PS06: Multiple Regression
Overview
Practice multiple regression with both numerical and categorical predictors — including parallel slopes models, interaction models, model comparison using R², and residual analysis. The problem set has two parts: a guided analysis of US state income data, and an independent analysis of vole habitat preferences.
Read Chapter 6 of ModernDive before attempting this problem set.
Download
Download the problem set template, open it in RStudio, and complete the exercises directly in the document.
Setup
Run this at the top of your document to install and load the required packages:
if (!require(pacman)) install.packages("pacman")

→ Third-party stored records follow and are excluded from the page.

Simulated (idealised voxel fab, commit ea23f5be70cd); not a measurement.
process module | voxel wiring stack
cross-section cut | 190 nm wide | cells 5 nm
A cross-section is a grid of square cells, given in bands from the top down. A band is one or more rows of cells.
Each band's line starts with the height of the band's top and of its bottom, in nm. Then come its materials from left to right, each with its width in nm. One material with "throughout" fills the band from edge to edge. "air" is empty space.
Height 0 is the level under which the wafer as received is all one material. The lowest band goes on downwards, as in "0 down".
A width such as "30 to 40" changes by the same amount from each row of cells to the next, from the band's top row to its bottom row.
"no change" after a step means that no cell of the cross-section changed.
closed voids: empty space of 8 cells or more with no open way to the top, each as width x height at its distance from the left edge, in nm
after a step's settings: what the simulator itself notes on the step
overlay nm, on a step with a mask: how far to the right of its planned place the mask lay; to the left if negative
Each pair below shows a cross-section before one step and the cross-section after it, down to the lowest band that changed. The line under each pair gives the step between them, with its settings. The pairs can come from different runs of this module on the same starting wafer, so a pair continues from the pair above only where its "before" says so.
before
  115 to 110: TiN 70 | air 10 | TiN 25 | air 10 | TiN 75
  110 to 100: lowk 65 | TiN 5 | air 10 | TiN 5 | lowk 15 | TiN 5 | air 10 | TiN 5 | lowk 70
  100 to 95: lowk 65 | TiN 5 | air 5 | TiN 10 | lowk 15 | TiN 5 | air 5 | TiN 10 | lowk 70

pacman::p_load(ggplot2, dplyr, moderndive, readr)Exercises
Part 1: Income, education, and urbanization
Model median household income across US states using high-school education rate and urbanization level as predictors. Compare parallel slopes and interaction models.
Part 2: Vole habitat
Apply multiple regression independently to ecological count data, using vegetation cover and soil type to predict vole populations.
Saving your plots
Save any plots you create to the figures/ folder using ggsave(). Use descriptive file names that reflect the content of the plot:
income_plot <- ggplot(data = hate_crimes, aes(x = hs, y = income, color = urbanization)) +
geom_point()
ggsave("figures/income-vs-hs-by-urbanization.png", plot = income_plot,
width = 16/2, height = 9/2)When you are done, render to HTML and submit on Moodle. Name your file PS06_yourname.html.